A common problem when working with lists is the occurrence of duplicates within the list. In business its commonly required to “clean up” lists, so that there’s exactly one of each entry within the lists or to say it another way, that the values in the list are unique. (Database people might call this value a Unique or Primary Key). If the list has 1000’s of items, this is a very tedious and time-consuming process. Here’s one method to do this fast in Excel. The method will work for other spreadsheet types as well, but the exact formula may be different.
Step 1. Use Excels Sort function to sort the list (a-z or smallest to largest) based on the column you want to be unique.
Step 2. Create a new column to compare the first and second value from your list. Just use an Excel “equals” formula to do this: Cell1=Cell2
Step 2b. Copy this formula down the entire column. (Tip: Double click the tiny solid square in the bottom right corner of a cell to quickly copy down a column)
Step 3. Select the entire second column and Copy the True/False results and do Paste as Values in the same place. (Use your PasteValues shortcut if you are a worksheet ninja!).

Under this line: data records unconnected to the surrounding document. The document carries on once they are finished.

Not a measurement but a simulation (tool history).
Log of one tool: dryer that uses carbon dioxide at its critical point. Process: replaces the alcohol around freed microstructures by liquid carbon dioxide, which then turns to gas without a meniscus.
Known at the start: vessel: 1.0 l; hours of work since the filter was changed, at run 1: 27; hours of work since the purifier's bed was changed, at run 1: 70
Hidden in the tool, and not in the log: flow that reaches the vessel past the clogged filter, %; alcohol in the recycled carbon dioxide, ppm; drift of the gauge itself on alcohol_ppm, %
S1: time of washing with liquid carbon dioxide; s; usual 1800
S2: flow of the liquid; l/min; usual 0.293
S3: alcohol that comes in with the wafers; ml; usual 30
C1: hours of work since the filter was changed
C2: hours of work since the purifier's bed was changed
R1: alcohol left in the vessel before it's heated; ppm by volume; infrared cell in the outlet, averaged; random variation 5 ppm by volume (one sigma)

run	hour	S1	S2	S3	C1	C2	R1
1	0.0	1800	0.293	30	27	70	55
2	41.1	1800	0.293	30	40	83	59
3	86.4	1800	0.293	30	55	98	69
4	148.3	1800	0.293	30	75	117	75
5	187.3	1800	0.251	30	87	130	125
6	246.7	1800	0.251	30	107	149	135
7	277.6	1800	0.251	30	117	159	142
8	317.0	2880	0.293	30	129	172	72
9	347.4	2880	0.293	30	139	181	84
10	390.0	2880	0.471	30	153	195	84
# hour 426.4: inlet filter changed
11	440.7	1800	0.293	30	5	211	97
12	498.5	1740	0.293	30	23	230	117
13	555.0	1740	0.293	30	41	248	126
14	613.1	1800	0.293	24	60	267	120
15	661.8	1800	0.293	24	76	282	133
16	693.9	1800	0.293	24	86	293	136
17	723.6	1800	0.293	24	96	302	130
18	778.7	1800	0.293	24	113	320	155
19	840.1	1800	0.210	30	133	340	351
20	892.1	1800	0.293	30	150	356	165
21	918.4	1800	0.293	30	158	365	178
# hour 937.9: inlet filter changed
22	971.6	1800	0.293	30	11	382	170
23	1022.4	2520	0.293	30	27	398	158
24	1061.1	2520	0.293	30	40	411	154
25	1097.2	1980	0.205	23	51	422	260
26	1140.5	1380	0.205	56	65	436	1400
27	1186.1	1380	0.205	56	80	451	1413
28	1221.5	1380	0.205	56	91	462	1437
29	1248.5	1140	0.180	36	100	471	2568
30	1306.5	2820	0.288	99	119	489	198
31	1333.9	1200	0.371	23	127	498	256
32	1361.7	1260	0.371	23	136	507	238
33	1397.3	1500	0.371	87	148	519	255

Step 4. Now sort the entire list again, this time using the True/False column as the sort order (a-z or Smallest to Largest). When done, all the values with False next to them should be at the top of the list. These are the unique values.
Step 5. Delete the Values at the bottom of the list, starting from the first True entry. Now only unique values are remaining in the list. You can also delete the True/False column, which is no longer needed.
What could go wrong?
Assuming you have done this process and still see duplicates in your list there are a few common reasons why this might not have worked as expected.
- The list could contain values that look the same but aren’t. For example, there might be blank space, or other invisible characters after a name. Solution: Examine the fields closely in the formula editor. Use Find & Replace, or TRIM() to clean up your input list.
- Identical items in the list could be differently formatted, for example as number or text. Excel wont recognise these as equal. Solution: Check the format in your input column (text is left-justified by default, numbers are right-justified). Make sure that the input list is uniformly formatted. I recommend to completely convert to text, unless there is a reason not to.
- You might have resorted the list with some of the equals formulas still in place. Solution: Make sure you copy-paste values on the entire second column before re-sorting.